This is intended to review some notes and ideas for cleaning up
lexical handling in Parrot; the current lexicals implementation 
continues to cause problems for PCT and Rakudo (RT #56512, #56398, 
#58854, #58392, and possibly others).

The discussion below is based on a reading of PDD20, Synopsis 4 
(especially the section "When is a closure not a closure"), the 
very long discussion on lexicals in RT #56398, and personal
experiences in dealing with Parrot's existing implementation.  
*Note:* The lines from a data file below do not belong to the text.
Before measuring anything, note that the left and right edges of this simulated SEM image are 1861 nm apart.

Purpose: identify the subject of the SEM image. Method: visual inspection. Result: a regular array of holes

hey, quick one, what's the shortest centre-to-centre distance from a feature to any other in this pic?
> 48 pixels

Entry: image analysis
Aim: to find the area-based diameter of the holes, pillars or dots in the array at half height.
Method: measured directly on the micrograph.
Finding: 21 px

This document isn't intended to analyze the ways in which the
current implementation is broken, but rather to propose a new
much simpler design based on my interpretation of the discussions
and information in the above sources.

There are two or three key places where this design differs from
the existing implementation:

1. The design described here does not make use of (nor want) a 
   separate Closure PMC type -- the ability to handle lexicals 
   is built directly into the Sub PMC base class (and thus is
   directly available to all derived classes of Sub).
2. The functionality of the existing 'newclosure' opcode is
   split into separate "capture lexical bindings" and "clone"
   operations.  See below for how "newclosure" can be preserved
   if needed.
3. The "autoclose" semantics in the current implementation
   are greatly simplified, and no longer try to make use of
   the caller context chain.

With the above in mind, here are my thoughts on a lexicals
implementation.  I started out with a rewrite of pdd20, but I've
since decided that focusing on the core details is best for
discussion, and after those are nailed down we can rework it
into a PDD.

-----

First, a brief review of some key lexical features and terms.  

In PIR, the ".lex" directive is used to declare a lexical variable 
within a Parrot Sub.  A flag of ":outer('foo')" indicates that
the Sub with a :lexid of 'foo' is the lexically enclosing outer
scope of the Sub being defined.  Together, these PIR constructs
specify the static, compile-time lexical features of Parrot subs.

(For purposes of this draft I'm ignoring the :lex flag on Parrot subs;
it shouldn't materially affect any of what follows.)

Internally, these static features are held as attributes of a
Sub PMC.  The C<lex_info> attribute references a LexInfo PMC
that contains the lexical variables defined within the Sub (via ".lex").
The C<outer_sub> attribute points to the Sub identified by the
":outer" flag -- i.e., the current Sub's outer scope.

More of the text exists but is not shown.